Below are Ford’s French song lyrics translated:

! Once again they want to bring us to our knees

! Look all around you:

! Where are your sons, dear mothers?

! Gone to war in England!

! It’s crazy, it’s crazy; it’s absolutely crazy!

 

 

 

 

Composer's Notes

I am fascinated by the massive human and industrial energy, financial wherewithal and speed of mobilization into war – the example of Canada in 1939/40 is no exception. Where does all the money suddenly come from? The resources? I have nothing to compare such a phenomenon in my experience growing up in peaceful late 20th century Canada. Perhaps these historical mobilizations are the only model possible for the massive industrial and social transformations needed in this environmentally unsustainable 21st century.

The mobilization for war requires a massive combined effort of government, industry, capital and media. The sudden changes needed require a widespread gung-ho attitude from the population. I used my song to show that attitude, and the phrase-making and music that served it. From my comfortable vantage-point 70 years later, the sometimes forced enthusiasm of such a drive seems almost manic – in personal accounts of the era it often comes off as quite exciting. I wanted my song reflect that kind of growing frenzy – but I also wanted to nod to one of that mass movement’s opposite frenzies. 

To see another side of that mass celebration of mobilization, We can start by looking at the (largely unknown to English Canadians) event of the arrest and wartime internment of Montreal mayor Camillien Houde. At the beginning of the Second World War, Camillien Houde declared, in the presence of journalists, his opposition to the National Registration Act, which, in his opinion, was a first step towards conscription. He was arrested for his comments and interned for the next four years (He was given a heroic welcome upon his release in 1944, and re-elected Mayor of Montreal without opposition). At the time of his arrest, a debate erupted in Canadian press circles and Parliament over the boundaries of free speech and censorship – Houde’s anti-registration and anti-British comments were mostly censored from publication. Here we have the not uncommon phenomenon of a politician for whom race equals power. Whatever one’s opinion about the justness of Canadian war effort at the time, of conscription, and of ‘playing the race card, it is not hard to see that defiance of such a declared national direction is no trivial matter, and that control of the press becomes crucial leading up to and during wartime.

The first I ever heard of Houde was in reading the A.M. Klein poem, Political Meeting (for Camillien Houde) – a searing piece quite evocative of a specific place, time and mood. From the poem I was driven to research and discovered a fuller picture of the above events and dynamics.

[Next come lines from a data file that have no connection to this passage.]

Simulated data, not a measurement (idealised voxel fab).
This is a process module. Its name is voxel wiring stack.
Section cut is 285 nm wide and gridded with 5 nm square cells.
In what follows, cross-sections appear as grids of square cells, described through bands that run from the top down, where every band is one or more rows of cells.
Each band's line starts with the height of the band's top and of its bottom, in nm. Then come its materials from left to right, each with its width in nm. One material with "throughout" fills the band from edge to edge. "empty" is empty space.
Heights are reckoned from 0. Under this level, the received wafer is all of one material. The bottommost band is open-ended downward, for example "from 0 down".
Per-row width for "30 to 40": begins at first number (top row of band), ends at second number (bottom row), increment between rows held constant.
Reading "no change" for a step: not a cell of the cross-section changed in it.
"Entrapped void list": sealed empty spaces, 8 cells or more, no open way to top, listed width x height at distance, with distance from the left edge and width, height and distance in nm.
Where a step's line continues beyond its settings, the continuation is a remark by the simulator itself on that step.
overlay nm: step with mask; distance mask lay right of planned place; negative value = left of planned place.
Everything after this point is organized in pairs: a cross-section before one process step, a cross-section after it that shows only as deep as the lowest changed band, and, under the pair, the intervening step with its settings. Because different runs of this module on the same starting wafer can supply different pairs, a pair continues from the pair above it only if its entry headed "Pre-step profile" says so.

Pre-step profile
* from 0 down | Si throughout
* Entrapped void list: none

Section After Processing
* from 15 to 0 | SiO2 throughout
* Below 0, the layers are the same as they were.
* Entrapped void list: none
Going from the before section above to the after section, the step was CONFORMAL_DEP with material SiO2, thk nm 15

From: A.M. Klein: Complete Poems (I & 2). ed. Zailig Pollock.

Toronto: University of Toronto Press, 1990. 2.657-8.

Political Meeting (A.M. Klein) For Camillien Houde

 

On the school platform, draping the folding seats,

they wait the chairman's praise and glass of water.

Upon the wall the agonized Y initials their faith.

 

Here all are laic; the skirted brothers have gone.

Still, their equivocal absence is felt, like a breeze

that gives curtains the sounds of surplices.

 

The hall is yellow with light, and jocular;

suddenly some one lets loose upon the air

the ritual bird which the crowd in snares of singing

 

catches and plucks, throat, wings, and little limbs.

Fall the feathers of sound, like alouette's.

The chairman, now, is charming, full of asides and wit,

 

building his orators, and chipping off

the heckling gargoyles popping in the hall.

(Outside, in the dark, the street is body-tall,

flowered with faces intent on the scarecrow thing

that shouts to thousands the echoing

of their own wishes.) The Orator has risen!

 

Worshipped and loved, their favourite visitor,

a country uncle with sunflower seeds in his pockets,

full of wonderful moods, tricks, imitative talk,

 

he is their idol: like themselves, not handsome,

not snobbish, not of the Grande Allée! Un homme!

Intimate, informal, he makes bear's compliments

 

to the ladies; is gallant; and grins;

goes for the balloon, his opposition, with pins;

jokes also on himself, speaks of himself

 

in the third person, slings slang, and winks with folklore;

and knows now that he has them, kith and kin.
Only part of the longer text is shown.